> Is this hypocritical? Most people would say yes, but in your framing it's not because we've backed up to the least specific articulation of an underlying principle. It's a species of the motte and bailey fallacy.

I'm happy to defend that one too, for the reasons you outline. It is completely normal behaviour from a company, everyone understands it [0] and most managers I've worked with would be happy to talk about it openly. It isn't hypocritical. It'd be hypocritical to pretend that there was some sort of long-term commitment in an employment relation, but that isn't implied in your example.

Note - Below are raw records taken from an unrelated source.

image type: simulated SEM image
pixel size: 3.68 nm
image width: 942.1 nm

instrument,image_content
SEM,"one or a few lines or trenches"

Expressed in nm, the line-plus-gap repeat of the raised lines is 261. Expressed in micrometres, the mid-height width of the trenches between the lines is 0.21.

Changing your behaviour when the situation changes isn't hypocrisy. That is just being aware of the conditions around you. Hypocrisy is pretending your behaviour is principles based, then clearly not following the principles. To show hypocrisy, you have to do two things (1) show people claimed to be following a principles and (2) show that they are not following it. In your scenario, you haven't identified a principle that people are being inconsistent with.

I note you threw in a "don't be evil", so maybe you're thinking of Google. Google is hypocritical, because it claimed to be acting on principles ("don't be evil") and then didn't follow them when it became inconvenient. But if it'd just been honest up front that it was a normal business and would act responsibly to maximise profit it could have undertaken exactly the same actions and not been hypocritical. It was the professing of principle in advance that made the hypocrisy, not the action. Claiming to "not be evil" is unusual for companies, because while they are immoral they usually only lie when it is detectable that it is to their benefit and they're usually just cynical, not hypocritical.

[0] "should" understand it, I suppose. One born every minute.